As reported earlier, the market's concerns about a potential debt ceiling crisis, so far mostly contained, have once again started to bubble to the surface, with the Oct. 5 T-Bill rate rising to the highest level since August 1st, suggesting that bond traders see rising odds of a "worst case outcome" and partially answering our question from Monday whether "Markets Are Sleepwalking Into A Debt Ceiling Crisis: Mnuchin Issues Another Warning."
Additionally, the yield spread between the Sept 28 and Oct 5 Bills is now the widest on record:
The blowout has come after the latest warning by Treasury Secretary Steven Mnuchin, who on Monday said that "we need to raise the debt limit and it’s my strong preference is that there’s a clean raise of the debt limit."
However, as of this morning, it's not just the debt ceiling that traders have to worry about, because as discussed overnight, a new potential problem emerged last night when Trump told a Phoenix rally that he is commited to securing funds for a border wall, even if it results in a government shutdown.
While last night's rally audience loved the threat, Democrats promptly blasted it: on Wednesday, Chuck Schumer ripped Trump for threatening to shutdown the government: “If the President pursues this path, against the wishes of both Republicans and Democrats, as well as the majority of the American people, he will be heading towards a government shutdown which nobody will like and which won’t accomplish anything," Schumer said on Wednesday. Including funding for a physical wall is considered a non-starter for Democrats, whose votes will be needed to get a government funding bill through the Senate.

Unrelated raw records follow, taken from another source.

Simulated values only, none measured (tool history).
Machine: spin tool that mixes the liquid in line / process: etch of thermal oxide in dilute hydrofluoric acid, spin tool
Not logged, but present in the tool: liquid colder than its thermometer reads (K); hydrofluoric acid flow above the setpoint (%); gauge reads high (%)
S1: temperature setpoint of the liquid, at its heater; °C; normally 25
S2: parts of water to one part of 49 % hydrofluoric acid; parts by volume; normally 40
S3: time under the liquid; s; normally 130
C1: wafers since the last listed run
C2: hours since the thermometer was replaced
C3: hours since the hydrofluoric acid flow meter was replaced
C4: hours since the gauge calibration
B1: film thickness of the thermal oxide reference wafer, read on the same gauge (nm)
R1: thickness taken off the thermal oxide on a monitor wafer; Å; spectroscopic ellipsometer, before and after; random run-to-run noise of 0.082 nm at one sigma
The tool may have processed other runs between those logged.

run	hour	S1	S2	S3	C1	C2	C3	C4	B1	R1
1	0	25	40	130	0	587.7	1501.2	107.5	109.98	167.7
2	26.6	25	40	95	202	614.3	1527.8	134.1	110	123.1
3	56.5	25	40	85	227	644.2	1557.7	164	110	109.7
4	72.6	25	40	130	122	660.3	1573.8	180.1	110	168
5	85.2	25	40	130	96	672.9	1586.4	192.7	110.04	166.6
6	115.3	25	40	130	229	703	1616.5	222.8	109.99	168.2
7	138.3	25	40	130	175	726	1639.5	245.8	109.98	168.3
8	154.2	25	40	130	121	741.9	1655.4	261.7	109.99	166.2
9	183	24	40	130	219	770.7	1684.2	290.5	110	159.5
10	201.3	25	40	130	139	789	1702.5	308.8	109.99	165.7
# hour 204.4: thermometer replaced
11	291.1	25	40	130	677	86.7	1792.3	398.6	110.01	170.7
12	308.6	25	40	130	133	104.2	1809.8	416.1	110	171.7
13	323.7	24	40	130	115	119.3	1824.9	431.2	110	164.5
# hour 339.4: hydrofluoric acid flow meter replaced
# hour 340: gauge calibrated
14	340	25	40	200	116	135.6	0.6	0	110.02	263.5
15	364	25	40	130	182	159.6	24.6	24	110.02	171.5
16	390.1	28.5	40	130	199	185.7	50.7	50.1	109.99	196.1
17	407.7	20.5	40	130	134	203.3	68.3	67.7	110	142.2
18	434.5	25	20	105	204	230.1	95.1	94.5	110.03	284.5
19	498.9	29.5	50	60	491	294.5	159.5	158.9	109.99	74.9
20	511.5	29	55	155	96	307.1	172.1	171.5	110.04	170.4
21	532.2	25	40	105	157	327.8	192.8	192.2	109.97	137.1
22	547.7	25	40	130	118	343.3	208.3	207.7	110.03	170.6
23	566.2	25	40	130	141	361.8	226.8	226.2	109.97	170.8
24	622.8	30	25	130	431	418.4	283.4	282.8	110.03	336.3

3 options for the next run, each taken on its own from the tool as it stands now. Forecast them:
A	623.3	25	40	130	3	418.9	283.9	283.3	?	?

We doubt a warning from the Senate Minority Leader, or any other Democrat or Republican for that matter, will have much of an impact on Trump's decision-making if he has indeed set his mind on procuring border wall funding. Which is also why in a note from Compass Point released this morning, strategists Isaac Boltansky and Lukas Davaz warn that not only is the risk of a government shutdown bigger than the debt limit, but that Trump's commitment to securing funds for a border wall, together with Trump's "injurious relationship" with GOP leaders - best demonstrated by last night's NYT bombshell article laying out the open war between Trump and Senate Majority Leader Mitch McConnell - “dramatically raises the spectre of a shutdown in October.” Here are the highlights of their note, courtesy of Bloomberg:
- The prospect of a govt shutdown “still poses a potentially serious downside risk for investors,” even as “our firm belief that the debt ceiling will be lifted removes a profound political risk from the landscape”
- Trump’s commitment to securing funds for a border wall “dramatically raises the spectre of a shutdown in October” and his “injurious relationship” with Congressional Republican leadership “further complicates the underlying calculus”
Compass Point adds that four factors increase the potential for an equity market sell-off as government shutdown risks intensify:
- Further delays confirmations, which would affect Trump’s deregulatory agenda;
- Delivers a “psychological blow” to markets, serving as a “concrete symbol” of Washington’s inability to govern;
- Delays legislative progress on tax reform;
- Alters Fed’s policy normalization trajectory
In summary, while Compass Point says that lawmakers will promptly raise the debt ceiling in mid-September, or less than a month from now - something which Morgan Stanley and others find hard to believe - a government shutdown in October suddenly all too likely.
Then, shortly after the note was released, rating agency Fitch also chimed in and warned that if the U.S. debt limit is not raised in a timely manner, it would review the U.S. sovereign rating, with potentially negative implications. In other words, Fitch is warning that a repeat of August 2011 - when S&P infamously downgraded the US to AA+ after the failure to raise the debt ceiling resulted in a brief technica default0 is now on the table. The silver lining: Fitch said that a government shutdown following a debt ceiling increase, such as the one envisioned by Compass Point, would not direct affect on U.S. AAA rating.
Finally, for those who are still on the fence about the likelihood of a shutdown and are otherwise unhedged, one month ago Bank of America put together a "costless" spread collar trade, should volatility surge in the coming weeks as a debt ceiling/government funding deal emerges as unlikely. Here again is how to make money should the US government shut down in just over a month.
Trade idea: VIX Oct 12/14/19 call spread collar for zero-cost upfront
We are comfortable selling VIX puts to leverage a likely floor in volatility, particularly ahead of the debt ceiling, and using the premium collected to the cheapen the cost of portfolio protection. For example, investors may consider selling the VIX Oct 12 put vs. the 14/19 call spread, indicatively zero-cost upfront with a net delta of +54 (Oct fut ref 13.35).
The trade leverages the facts that (i) VIX 3M ATMf implied volatility, while low, is not necessarily cheap compared to the level of the VIX 3M future (Chart 14), and (ii) VIX 3M call skew is currently very steep, in the 92nd percentile since Sep-09 (Chart 15).
More critically, while VIX call spread collars have been challenged by recent sub-11 VIX settlement values, they can be successful, low-cost hedges when there are defined macro catalysts on the calendar to provide support to volatility, as seen from the US election and more recently the first round of the French election.
Lastly, we are comfortable capping upside via the call spread as the VIX 1M and 2M futures have not closed above 20 since Brexit over one year ago.